Next, Julius Caesar. Two of the most important historical documents telling us about his life come from Suetonius and Plutarch, both of which were written more than one hundred years after his death. But the extant copies possessed today are even farther—much farther—removed from Caesar’s death in 44 B.C. According to New Testament scholar Darrel Bock:

Plutarch’s Lives is also mostly divided across six key manuscripts that range from the 10th and 11th centuries. Suetonius’s manuscript is dated AD 820. Classics scholars build much of our understanding of Caesar around these sources, even though their manuscript traditions contain significant gaps of time.

Nonetheless, the existing manuscripts function for historians as documents of great historical value.

Finally, let’s take a quick look at the great Macedonian conqueror, Alexander the Great (356-323 B.C.). Historians get all their information about Alexander beginning in the first century B.C. The most valuable of these is (once again) Plutarch’s Lives. “The bulk of our information on Alexander comes from Plutarch,” writes New Testament historian Michael Licona. But this work was written in the first century, almost four centuries after Alexander. Licona concludes, “Thus, the earliest source for Alexander used by modern historians is more than 260 years after his death and the most reliable source is more than 370 years removed.”

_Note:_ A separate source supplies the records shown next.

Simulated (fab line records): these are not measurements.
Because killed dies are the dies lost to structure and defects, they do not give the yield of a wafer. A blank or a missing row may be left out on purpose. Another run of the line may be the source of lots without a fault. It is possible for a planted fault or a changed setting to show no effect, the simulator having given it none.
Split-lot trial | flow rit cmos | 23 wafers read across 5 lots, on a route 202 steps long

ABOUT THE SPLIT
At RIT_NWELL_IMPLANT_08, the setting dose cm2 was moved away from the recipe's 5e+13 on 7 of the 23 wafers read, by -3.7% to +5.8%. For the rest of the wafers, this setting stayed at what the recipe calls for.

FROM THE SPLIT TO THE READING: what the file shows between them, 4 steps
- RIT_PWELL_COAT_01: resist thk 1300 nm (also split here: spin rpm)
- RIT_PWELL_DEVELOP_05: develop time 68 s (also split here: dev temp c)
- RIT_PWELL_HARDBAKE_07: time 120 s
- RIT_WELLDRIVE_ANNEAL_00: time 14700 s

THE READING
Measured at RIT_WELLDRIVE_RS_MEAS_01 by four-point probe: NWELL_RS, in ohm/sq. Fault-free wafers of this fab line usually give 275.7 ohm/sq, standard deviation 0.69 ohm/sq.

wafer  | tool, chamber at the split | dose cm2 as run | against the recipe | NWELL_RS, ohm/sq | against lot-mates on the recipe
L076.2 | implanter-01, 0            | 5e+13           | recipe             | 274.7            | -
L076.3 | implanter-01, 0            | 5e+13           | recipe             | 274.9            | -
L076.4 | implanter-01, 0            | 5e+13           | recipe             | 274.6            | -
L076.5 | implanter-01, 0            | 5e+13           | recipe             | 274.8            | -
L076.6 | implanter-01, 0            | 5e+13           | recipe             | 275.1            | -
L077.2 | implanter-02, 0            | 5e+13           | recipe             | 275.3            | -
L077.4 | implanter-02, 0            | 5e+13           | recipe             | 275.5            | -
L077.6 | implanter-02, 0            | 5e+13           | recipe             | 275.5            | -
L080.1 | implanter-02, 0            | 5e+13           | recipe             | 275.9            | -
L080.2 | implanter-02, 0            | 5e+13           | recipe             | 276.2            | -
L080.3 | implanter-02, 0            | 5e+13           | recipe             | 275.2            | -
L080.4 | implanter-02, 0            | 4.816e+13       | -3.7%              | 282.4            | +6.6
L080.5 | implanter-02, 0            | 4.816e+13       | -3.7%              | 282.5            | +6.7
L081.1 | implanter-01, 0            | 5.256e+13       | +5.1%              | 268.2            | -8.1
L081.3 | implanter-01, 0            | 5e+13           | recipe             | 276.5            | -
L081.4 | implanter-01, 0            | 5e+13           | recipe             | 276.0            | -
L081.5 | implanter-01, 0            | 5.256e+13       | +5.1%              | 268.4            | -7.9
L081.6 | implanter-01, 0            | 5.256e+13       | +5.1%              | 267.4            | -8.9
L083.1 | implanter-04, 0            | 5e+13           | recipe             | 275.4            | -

So there you have three figures, considered indisputable parts of history, whose existence, based on the available sources, no one would ever doubt. Now, how do Jesus and the Gospels compare?

Thanks to the research of scholar Richard Burridge, it’s now the expert consensus that all four Gospels are of the Greco-Roman biography genre. In other words, the Gospels are intended to portray real events about a real person.

It’s also agreed that the four Gospels were written within one hundred years of Christ’s death. The Gospel of St. Mark is generally dated to within forty years of the Crucifixion, with St. Matthew and St. Luke not long after. The Gospel of St. John is usually dated to around A.D. 100. Several of St. Paul’s letters—even more impressively—are often dated earlier than St. Mark’s gospel; and within these, at least one recorded creed of the early Christians has been traced back to within five years of Christ’s death (see 1 Cor. 15:3-4). The extremely early dating of this creed is incredibly significant because it is, first, recorded well within the lifetimes of eyewitnesses who could correct and critique the creed if necessary (written as a credal formula, it was apparently already a core profession of Christian doctrine), and second, because it provides direct evidence of early belief in the resurrection of Jesus:

For I handed on to you as of first importance what I in turn had received: that Christ died for our sins in accordance with the scriptures, and that he was buried, and that he was raised on the third day in accordance with the Scriptures . . .

Thus, in comparison with the other major figures of antiquity, the historical reliability of the New Testament based on the “fact-to-record” criterion—and in comparison to other important historical works of the ancient world—holds up as impressive and well supported. (Nor is the New Testament the only historical evidence of Jesus’ existence—not by a long shot.)

That the New Testament events happened a long time ago should not be a detriment to belief. To be sure, critical scholars will continue to challenge the Christian case—and they should, for that is what scholarship is all about. But at the end of the day, a decisive refutation of the historical case for the resurrected Christ is a tall order—unless we’re ready to jettison some of history’s best known philosophers, emperors, and conquerors along with him.